With new Government in place, future of Liberia’s police looking up: UN official

7 February 2006

Successful recent elections in Liberia and the inauguration last month of a new president bode well for the rebuilding of the West African nation’s police force, a senior United Nations law enforcement official said today.

Ingrid Dagestad, Deputy Police Commissioner with the UN Mission in Liberia (UNMIL), said the country’s force still has a long way to go in dealing with the effects of more than a decade of brutal civil war but voiced confidence that it is on the right track towards reform.

“With a newly elected Government we are optimistic and believe we'll see changes,” Ms. Dagestad told the UN News Service from Monrovia.

But she acknowledged that challenges remain, especially coping with the legacy of the previous regime’s inability to demobilize non-qualified police officers.

To remedy this situation, UNMIL’s police component runs one of the largest training programmes ever conducted by a peacekeeping mission. Ms. Dagestad said more than 1,300 Liberian officers had graduated from the UN-assisted Police Academy and are now deployed into service.

The Deputy Police Commissioner observed that a lack of funding, including from donors, has been a problem in reform of the police but said she expects increased global support following the recent positive political developments in Liberia.

“I'm optimistic that the international community will give stronger support this year with the new Government in place. The UN police supports our local counterparts to identify possible projects, approach possible donors, develop technical specifications and follow up implementation of projects.”

Since its establishment in 2003, UNMIL’s police component, which now numbers almost 1,100 officers, has worked closely with its Liberian counterparts and is now gradually changing strategy and handing over “local ownership of all policing functions,” Ms. Dagestad said.

“The whole UN police mission has to shift focus where each and every one of us will have a stronger advisory role at the strategic, tactical and operational level, and in a mission-wide perspective, have an integrated approach in communities around the country.”

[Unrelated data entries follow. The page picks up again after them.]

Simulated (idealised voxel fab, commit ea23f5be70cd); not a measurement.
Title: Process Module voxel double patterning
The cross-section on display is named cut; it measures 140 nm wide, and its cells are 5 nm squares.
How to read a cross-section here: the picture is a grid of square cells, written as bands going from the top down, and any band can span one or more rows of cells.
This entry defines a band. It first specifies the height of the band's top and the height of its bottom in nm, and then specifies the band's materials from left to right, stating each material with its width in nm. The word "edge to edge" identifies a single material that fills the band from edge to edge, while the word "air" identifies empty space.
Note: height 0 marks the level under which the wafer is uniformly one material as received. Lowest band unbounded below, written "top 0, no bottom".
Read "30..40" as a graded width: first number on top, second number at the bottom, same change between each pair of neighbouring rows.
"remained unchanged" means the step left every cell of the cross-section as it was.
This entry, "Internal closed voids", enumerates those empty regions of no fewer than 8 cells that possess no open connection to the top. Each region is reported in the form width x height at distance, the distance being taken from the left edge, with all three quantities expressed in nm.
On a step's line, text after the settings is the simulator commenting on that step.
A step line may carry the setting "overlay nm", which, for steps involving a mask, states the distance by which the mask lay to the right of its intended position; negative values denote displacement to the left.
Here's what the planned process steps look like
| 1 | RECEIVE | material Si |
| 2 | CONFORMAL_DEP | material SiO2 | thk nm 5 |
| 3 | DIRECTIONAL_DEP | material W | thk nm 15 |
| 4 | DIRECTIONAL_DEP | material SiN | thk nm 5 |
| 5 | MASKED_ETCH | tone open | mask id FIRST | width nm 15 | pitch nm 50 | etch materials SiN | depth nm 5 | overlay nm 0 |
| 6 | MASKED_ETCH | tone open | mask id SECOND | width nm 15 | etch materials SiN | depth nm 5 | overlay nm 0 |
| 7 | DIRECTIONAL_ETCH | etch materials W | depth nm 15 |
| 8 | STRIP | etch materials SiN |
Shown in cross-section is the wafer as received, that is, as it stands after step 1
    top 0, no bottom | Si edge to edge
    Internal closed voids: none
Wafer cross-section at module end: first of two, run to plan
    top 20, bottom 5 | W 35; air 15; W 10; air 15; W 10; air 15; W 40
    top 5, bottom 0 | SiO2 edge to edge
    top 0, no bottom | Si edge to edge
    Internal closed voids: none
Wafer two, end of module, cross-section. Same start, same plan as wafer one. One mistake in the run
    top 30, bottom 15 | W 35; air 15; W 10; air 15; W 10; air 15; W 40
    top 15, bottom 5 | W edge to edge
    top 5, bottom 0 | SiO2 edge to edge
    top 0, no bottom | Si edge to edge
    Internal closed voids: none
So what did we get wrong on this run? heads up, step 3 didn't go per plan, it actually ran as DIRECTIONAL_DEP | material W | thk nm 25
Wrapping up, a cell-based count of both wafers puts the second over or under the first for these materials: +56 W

In Liberia, which has been ravaged by the twin scourges of war and poverty, outside assistance is essential. “To be able to achieve our objectives, we need stronger bilateral support to build up police facilities, provide basic equipment and vehicles to the police, and, not least, to dress the new Liberian police force with new uniforms with a civilian rank structure so the population can see the reform process in action,” she added.

In a similar vein, the Special Representative of the Secretary-General to Liberia recently emphasized that the eventual reduction in UNMIL depends on developing the capacity of the country’s security apparatus.

Stressing the importance of stability in Liberia, Alan Doss said on Friday that “security sector reform is a major priority for the Government and the international community.”